How early is it to start having family meetings with your kids?


Family meeting sample David came up with the pyramid of respect, and we use both english and french lol

So this came to my mind because am musing about the absence of dialogue and understanding in my country and many other countries in the world. I may be simplifying stuffs but if we start teaching our children to sit together and dialogue instead of just dishing out orders and making decisions because we are the parents, if we let them know their opinions and voices matter, then I think they grow up learning to treat others same and to disagree and agree civily.

Anyway, as a parenting tool, this works for me so perfect. We have such meetings since moving into our home in February 2016, and the last one was on Sunday October 1st, because we have ordinary meetings every first sunday of the month. 

We had an extraordinary one two weeks ago because following their negligence Alain’s pigy bank was stolen by a neigbour whom they let enter their room in my absence. We all agreed to contribute and reimburse same and the pinch has been felt by all. The decsions we take during these meetings we hold ourselves accountable to, and this helps me more than deciding alone and screaming at them would ever do.

It is also a big bonding time and sometimes I buy popcorn so they enjoy the whole process. On lucky days, Ella sits in for the first 5 or so minutes. David often takes the minutes because he has such a smooth handwriting, Alain is the discipline master and I am the CEO of course hahaha. Sometimes it get thick and I have one on one meetings too lol.

Last Sunday, an obvious item on our Agenda was Alain’s forthcoming birthday as you can see below. We all agreed to treat ourselves to Chinese and although am the biggest donor to the fund, all three chipped in 1000 frs.
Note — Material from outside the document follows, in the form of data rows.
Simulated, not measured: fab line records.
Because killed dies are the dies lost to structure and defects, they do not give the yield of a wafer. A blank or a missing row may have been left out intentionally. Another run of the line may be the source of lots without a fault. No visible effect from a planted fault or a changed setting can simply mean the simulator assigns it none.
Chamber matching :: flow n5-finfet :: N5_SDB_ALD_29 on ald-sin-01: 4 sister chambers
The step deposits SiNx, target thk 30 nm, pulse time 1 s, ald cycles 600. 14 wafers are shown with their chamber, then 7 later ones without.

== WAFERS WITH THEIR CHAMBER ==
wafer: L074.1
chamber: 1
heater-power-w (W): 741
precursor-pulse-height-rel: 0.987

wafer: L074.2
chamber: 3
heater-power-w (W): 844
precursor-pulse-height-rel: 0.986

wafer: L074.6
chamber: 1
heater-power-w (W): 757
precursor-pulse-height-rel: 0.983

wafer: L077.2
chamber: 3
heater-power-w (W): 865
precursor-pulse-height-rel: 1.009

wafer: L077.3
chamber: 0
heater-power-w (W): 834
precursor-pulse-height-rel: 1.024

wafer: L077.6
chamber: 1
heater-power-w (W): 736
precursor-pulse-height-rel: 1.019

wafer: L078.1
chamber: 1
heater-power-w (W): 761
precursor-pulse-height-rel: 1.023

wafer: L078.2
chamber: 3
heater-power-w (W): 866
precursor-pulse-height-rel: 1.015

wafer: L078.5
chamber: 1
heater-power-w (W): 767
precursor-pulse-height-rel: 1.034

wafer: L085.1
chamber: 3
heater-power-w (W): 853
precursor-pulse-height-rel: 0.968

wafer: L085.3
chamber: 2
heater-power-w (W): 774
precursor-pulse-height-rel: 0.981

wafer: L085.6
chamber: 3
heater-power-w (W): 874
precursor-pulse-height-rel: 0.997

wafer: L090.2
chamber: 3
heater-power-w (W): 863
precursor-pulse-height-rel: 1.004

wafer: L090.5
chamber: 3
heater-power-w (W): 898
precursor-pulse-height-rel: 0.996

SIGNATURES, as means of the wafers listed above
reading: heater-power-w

Ignore my scrawny handwriting, David was tired yesterday and charged an arm and a leg lol

When they were toddlers and I’ll ask their opinion, my ex will chastise saying they have nothing to say. How sad right? Gabi has made some great suggestions like concerning fone credit and school transportation and he actually loves the meetings more than his brothers of course. All issues are raised, and then solved in harmony. How cool is this? I’ll rather spend time with them like this once or twice a month than regret not relating with them years later.

Be inspired someone in here, maybe too late for our current presidents but not for parents especially starting out the parenting journey.

Any other tips anyone?

P.s: I wrote and scheduled this post before reading about the Las Vegas Shootings. Senseless, Speechless, Sad. My prayers especially for grieving families.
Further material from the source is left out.